On October 14, 2022, the TCP-ASC Defendants served their First Set of Requests for Production of Discovery Materials Directed to Plaintiff and their First Set of Interrogatories Directed to Plaintiff. On October 14, 2022, all Defendants joined in the aforementioned discovery requests.
On October 27, 2022, Plaintiff served Subpoenas Duces Tecum and Ad Testificandum upon Centerview Partners LLC, J.P. Morgan Securities LLC, and Robert W. Baird & Co. Inc.
On October 31, 2022, Plaintiff filed Plaintiff’s Motion to Compel J.P. Morgan Securities LLC to Comply with Subpoena.
On November 4, 2022, the TCP-ASC Defendants served their Supplemental Responses and Objections to Plaintiff’s First Set of Interrogatories, and their Supplemental Responses and Objections to Plaintiff’s Second Set of Interrogatories.
On November 11, 2022, R1 served its Responses and Objections to Plaintiff’s Third Request for Production of Documents.
Also on November 11, 2022, the TCP-ASC Defendants served their Responses and Objections to Plaintiff’s Third Request for Production of Documents.
On December 1, 2022, following briefing and oral argument, the Court granted in part and denied in part Plaintiff’s Motion to Compel Rule 30(b)(6) Depositions and Production of Text Messages.
On December 2, 2022, the TCP-ASC Defendants served their Supplemental Responses and Objections to Plaintiff's First Set of Interrogatories, and their Supplemental Responses and Objections to Plaintiff’s Second Set of Interrogatories.
On December 9, 2022, Plaintiff filed Plaintiff’s Motion to Compel R1 to Supplement Interrogatory Responses and Provide Hit Reports.
Also on December 9, 2022, Plaintiff filed Plaintiff’s Motion to Compel Deutsche Bank Securities Inc. to Produce Documents and a Privilege Log.
On December 23, 2022, R1 served its Supplemental Objections and Responses to Plaintiff’s First Set of Interrogatories and its Supplemental Objections and Responses to Plaintiff’s Second Set of Interrogatories.

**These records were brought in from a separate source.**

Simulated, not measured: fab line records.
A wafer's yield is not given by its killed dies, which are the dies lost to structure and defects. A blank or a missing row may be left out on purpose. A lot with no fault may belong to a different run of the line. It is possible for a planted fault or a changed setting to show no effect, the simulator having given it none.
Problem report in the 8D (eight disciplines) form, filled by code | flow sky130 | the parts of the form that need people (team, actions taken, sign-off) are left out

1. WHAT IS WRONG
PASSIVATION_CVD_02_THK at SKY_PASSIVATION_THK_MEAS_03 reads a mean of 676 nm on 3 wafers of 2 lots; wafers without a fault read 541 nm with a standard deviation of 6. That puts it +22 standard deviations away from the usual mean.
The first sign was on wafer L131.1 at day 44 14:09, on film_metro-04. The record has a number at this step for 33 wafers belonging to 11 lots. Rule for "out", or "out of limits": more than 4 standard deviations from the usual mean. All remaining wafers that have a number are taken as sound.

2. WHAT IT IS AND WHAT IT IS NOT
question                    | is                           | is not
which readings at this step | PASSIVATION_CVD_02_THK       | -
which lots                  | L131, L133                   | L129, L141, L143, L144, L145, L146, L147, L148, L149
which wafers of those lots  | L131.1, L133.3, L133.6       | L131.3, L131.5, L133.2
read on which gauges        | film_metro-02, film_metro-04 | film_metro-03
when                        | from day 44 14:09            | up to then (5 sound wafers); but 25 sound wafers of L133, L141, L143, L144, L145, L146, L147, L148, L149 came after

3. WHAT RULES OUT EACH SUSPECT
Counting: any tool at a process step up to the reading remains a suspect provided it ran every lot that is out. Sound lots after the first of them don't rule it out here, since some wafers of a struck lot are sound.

Also on December 23, 2022, Defendants David M. Dill, Joseph Flanagan, Michael C. Feiner, John B. Henneman, III, Agnes Bundy Scanlan, Jill Smith, and Albert R. Zimmerli served their Supplemental Objections and Responses to Plaintiff’s First Set of Interrogatories.
On January 9, 2023, Plaintiff served a Subpoena Duces Tecum and Ad Testificandum upon Richard Landgarten.
On January 31, 2023, Plaintiff filed Plaintiff’s Motion to Compel Production of Improperly Withheld Documents.
On February 9, 2023, Plaintiff filed Plaintiff’s Motion to Preclude Defendants’ Reliance on the Advice of Counsel Defense.
On February 16, 2023, Plaintiff served a Subpoena Duces Tecum and Ad Testificandum upon Matthew Holt.
On February 17, 2023, the Cloudmed Stockholder Defendants served the Cloudmed Stockholder Defendants’ Responses and Objections to Plaintiff’s First Set of Interrogatories.
In connection with the foregoing discovery requests, Plaintiff received 194,554 documents totaling 963,069 pages from Defendants and third-parties, and Plaintiff produced 88 documents totaling 566 pages.
Between January 2023 and March 2023, Plaintiff deposed 19 fact witnesses, including Defendants and non-parties.
On March 18, 2023, Plaintiff filed Plaintiff’s Motion to Compel Additional Rule 30(b)(6) Testimony from Ascension Health Alliance.
On March 21, 2023, the parties engaged in a mediation session overseen by David M. Murphy of Phillips ADR (the “Mediator”). The mediation session failed to produce a resolution of the Action.
On April 27, 2023, Plaintiff served the opening expert report of Joseph W. Thompson, and Defendants Ian Sacks, Neal Moszkowski, Anthony Tersigni, and Anthony Speranzo and the TCP-ASC Defendants served the opening expert report of Daniel R. Fischel.
On May 10, 2023, Plaintiff filed Plaintiff’s Motion to Compel Production of Investor Communications.
On May 26, 2023, after briefing and oral argument, the Court issued a telephonic ruling on pending discovery motions in which the Court: (i) granted in part Plaintiff’s Motion to Compel Additional Rule 30(b)(6) Testimony from Ascension Health Alliance; (ii) granted Plaintiff’s Motion to Compel Investor Communications; (iii) denied Plaintiff’s Motion to Preclude Defendants’ Reliance on the Advice of Counsel Defense; and (iv) reserved decision on Plaintiff’s Motion to Compel Production of Improperly Withheld Documents.
On May 31, 2023, Plaintiff served the rebuttal expert report of Joseph W. Thompson and Defendants Ian Sacks, Neal Moszkowski, Anthony Tersigni, and Anthony Speranzo and the TCP-ASC Defendants served the rebuttal expert report of Daniel R. Fischel.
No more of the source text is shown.